COLUMBIA, Mo. - University of Missouri leaders and Gov. Jay Nixon held the official ribbon-cutting ceremony for the renovated Lafferre Hall, home to the College of Engineering, on Thursday. The renovations cost a total of $44.6 million, $38.5 million coming from bonds approved by Nixon and the Board of Public Buildings. The remaining $6.1 million came from private donations.
The university and the state hope the renovations help the MU College of Engineering to become a world leader in the field. The project replaced older parts of the building, creating state-of-the-art classroom space. The University of Missouri estimates the project will also eliminate more than $15 million in deferred maintenance costs.
The university expects more than 3,000 students to join the program, a number the new building will be able to accommodate.
"They hope to have, with this additional facility, an additional 3,300 students able to be educated just right here," Nixon said.
In addition to the students, the College of Engineering expects to hire up to 50 faculty members. The hires will work in conjunction with other colleges on campus.
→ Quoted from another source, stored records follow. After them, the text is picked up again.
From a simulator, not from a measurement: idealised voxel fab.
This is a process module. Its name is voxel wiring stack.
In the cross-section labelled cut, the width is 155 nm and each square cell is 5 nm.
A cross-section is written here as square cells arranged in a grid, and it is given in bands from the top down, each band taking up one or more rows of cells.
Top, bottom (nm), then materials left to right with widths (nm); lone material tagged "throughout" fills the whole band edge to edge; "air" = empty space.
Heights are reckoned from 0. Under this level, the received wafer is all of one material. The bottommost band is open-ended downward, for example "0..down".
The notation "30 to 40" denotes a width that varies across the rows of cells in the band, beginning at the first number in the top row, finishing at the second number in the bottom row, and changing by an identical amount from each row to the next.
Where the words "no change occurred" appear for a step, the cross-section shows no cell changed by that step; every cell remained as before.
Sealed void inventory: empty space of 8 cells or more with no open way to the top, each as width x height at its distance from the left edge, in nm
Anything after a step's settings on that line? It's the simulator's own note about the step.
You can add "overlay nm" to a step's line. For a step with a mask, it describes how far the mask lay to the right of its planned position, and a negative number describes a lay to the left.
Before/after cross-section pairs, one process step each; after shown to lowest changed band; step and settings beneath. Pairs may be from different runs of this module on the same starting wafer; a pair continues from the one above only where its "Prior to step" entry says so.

"Our strength lies in our differences," said Elizath Loboa, College of Engineering dean. "The proximity of so many different schools within walking distance on the same campus allows us as engineers to develop out-the-box innovative solutions to the global challenges facing our world today."
Loboa said the faculty members would have "joint appointment," one person working in both the engineering and veterinary colleges for example.
"So we actually can create the technologies that are utilized to solve these global challenges," Loboa said.
Interim President Mike Middleton said the new facilities will help educate the state's future workforce, in turn fueling the economy for generations.
"Nationally, graduates in the areas of science, technology, engineering and math are in very high demand," Middleton said. "According to the U.S. Bureau of Labor Statistics, by 2022, there will be 161,000 S.T.E.M. jobs to be filled in Missouri alone. 125,000 of them will require at least a four-year degree."
Middleton said last year S.T.E.M. graduates made up 40 percent of Mizzou's total graduates. He wants that number to keep growing and said this renovated Lafferre building can help that.
"To accomplish that growth, we need the physical infrastructure -- the labs, classroom space-- in place for those students," Middleton said.
"Everybody predicts thousands more students will be able to use this building and we know with engineering degrees being really in demand, this is a place where the workforce of tomorrow is going to be built," Nixon said.
Nixon said he believes the multi-disciplinary program design is the way future careers will unfold.
"I think by looking at designing programs for the future where you have multi-disciplinary programs in engineering to make the new products and drugs and things of the future, this is the concept that's going to succeed long run."